I believe that we are onto an exciting prospect with this idea. Here are
the specific needs that our company could foresee, given the theme:

1. **Transition to Paimon Tables from Hive ODS Tables**: Our current system
boasts a significant number of Hive ODS tables, with partitions set daily.
Each of these partitions encapsulates comprehensive business data sourced
directly from MySQL. We are contemplating an in-place transition to Paimon
tables. The rationale behind this move is twofold: First, it would obviate
the need to modify the SQL code amidst the existing plethora of Hive batch
processing logic. Secondly, this transition promises the advantage of
real-time data access, shrinking the delay to mere minutes and also adding
the benefit of stream reading capabilities.

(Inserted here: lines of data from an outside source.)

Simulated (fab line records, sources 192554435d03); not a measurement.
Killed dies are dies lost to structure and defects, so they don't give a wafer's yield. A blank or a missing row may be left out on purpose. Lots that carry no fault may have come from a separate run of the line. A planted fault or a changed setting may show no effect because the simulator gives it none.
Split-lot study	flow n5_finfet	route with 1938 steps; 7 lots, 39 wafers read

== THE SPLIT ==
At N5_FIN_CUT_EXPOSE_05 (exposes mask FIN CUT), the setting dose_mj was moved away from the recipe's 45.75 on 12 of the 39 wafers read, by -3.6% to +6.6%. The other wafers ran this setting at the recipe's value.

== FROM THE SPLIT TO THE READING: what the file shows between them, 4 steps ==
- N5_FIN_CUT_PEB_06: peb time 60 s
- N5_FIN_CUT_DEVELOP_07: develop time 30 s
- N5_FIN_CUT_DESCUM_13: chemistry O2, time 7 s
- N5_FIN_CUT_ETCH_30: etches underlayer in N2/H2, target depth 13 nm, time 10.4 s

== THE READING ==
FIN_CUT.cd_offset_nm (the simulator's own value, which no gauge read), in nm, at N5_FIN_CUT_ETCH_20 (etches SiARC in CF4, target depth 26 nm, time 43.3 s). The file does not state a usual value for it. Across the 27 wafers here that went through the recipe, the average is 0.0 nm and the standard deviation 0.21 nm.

2. **Integration with Historical Hive Partitions**: The Hive system has
been an integral part of our data structure, with over a thousand
partitions to its credit. Ideally, a view table that can meld the
functionalities of a Paimon table and the vastness of historical Hive
partitions would be a valuable addition. In such a scenario, users
interacting with this view table would be directed to the Paimon tag when a
tag is present, and to the historical Hive partitions in its absence.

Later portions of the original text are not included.